To address worsening global environment/energy issues, it is important to reduce friction occurring in drive mechanisms including engines in terms of energy saving. However, because the mechanically driven part in an engine becomes extremely hot, friction reduction technology applied in such an environment must also be heat resistant. The researchers focused on ZnO, capable of both reducing friction and resisting heat, and identified its friction reduction mechanism at the nano level. They then developed a basic technique to apply a low-friction ZnO coating by controlling the crystal orientation of ZnO.
In efforts to put the technique to practical use, it was applied to reduce the friction level of commercially-available, high-performance bearings to an even further extent. The team developed the technique for applying ZnO coating to bearing balls while controlling the crystal orientation of the ZnO material by rotating bearing balls in cage-shaped sample holders. As a result, the researchers succeeded in reducing the friction coefficient of the bearings by approximately one-third. In addition, the resulting bearings were integrated into a small jet engine and a 1% reduction in fuel consumption was achieved.
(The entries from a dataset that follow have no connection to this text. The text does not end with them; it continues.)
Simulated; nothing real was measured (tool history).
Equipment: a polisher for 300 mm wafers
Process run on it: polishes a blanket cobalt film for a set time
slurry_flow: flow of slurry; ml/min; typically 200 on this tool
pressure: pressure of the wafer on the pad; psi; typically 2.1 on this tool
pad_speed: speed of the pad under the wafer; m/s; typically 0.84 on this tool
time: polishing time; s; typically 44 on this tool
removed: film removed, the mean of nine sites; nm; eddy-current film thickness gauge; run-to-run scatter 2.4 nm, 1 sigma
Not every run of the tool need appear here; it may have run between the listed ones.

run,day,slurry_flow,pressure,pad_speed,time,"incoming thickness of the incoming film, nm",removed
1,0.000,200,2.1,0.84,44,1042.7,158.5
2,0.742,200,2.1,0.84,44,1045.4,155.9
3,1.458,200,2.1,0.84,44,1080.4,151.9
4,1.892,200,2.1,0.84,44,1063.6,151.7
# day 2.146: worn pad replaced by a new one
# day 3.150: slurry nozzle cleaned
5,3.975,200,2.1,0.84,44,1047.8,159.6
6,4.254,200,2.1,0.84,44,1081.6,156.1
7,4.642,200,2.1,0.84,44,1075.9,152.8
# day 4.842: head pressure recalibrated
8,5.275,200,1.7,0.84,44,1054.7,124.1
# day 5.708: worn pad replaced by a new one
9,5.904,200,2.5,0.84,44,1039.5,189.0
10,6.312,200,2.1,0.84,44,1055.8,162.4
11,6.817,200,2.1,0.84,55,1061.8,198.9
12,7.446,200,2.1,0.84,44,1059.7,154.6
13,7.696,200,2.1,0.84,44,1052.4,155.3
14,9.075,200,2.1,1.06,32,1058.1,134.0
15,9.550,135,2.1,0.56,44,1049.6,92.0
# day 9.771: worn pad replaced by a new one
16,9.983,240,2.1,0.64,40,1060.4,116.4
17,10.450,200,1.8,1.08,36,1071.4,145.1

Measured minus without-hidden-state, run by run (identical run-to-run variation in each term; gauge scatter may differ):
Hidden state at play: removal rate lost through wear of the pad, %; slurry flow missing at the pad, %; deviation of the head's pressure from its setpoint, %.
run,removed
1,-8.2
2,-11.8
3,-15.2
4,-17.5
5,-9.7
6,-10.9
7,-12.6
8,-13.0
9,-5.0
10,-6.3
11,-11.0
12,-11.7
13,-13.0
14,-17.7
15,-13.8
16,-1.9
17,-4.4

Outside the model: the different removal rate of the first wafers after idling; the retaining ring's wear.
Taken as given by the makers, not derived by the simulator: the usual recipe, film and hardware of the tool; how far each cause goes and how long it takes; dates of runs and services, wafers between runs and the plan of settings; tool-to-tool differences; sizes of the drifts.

Furthermore, the researchers worked to miniaturise generators to be used in times of emergency when procurement of fuel is difficult. In this effort, they succeeded in developing a small jet engine generator equipped with ZnO-coated bearings. Weighing about 40kg, it can be carried by two adults and can produce 8,000W of power, which can approximately cover the amount of power consumed by two households.
The low-friction ZnO coating is expected to be applicable not only to bearings but also to any mechanically driven parts that require energy savings and friction reduction, given that the coating is usable in a range of conditions: from room temperature to high temperature, in oil, in vacuum and in atmosphere.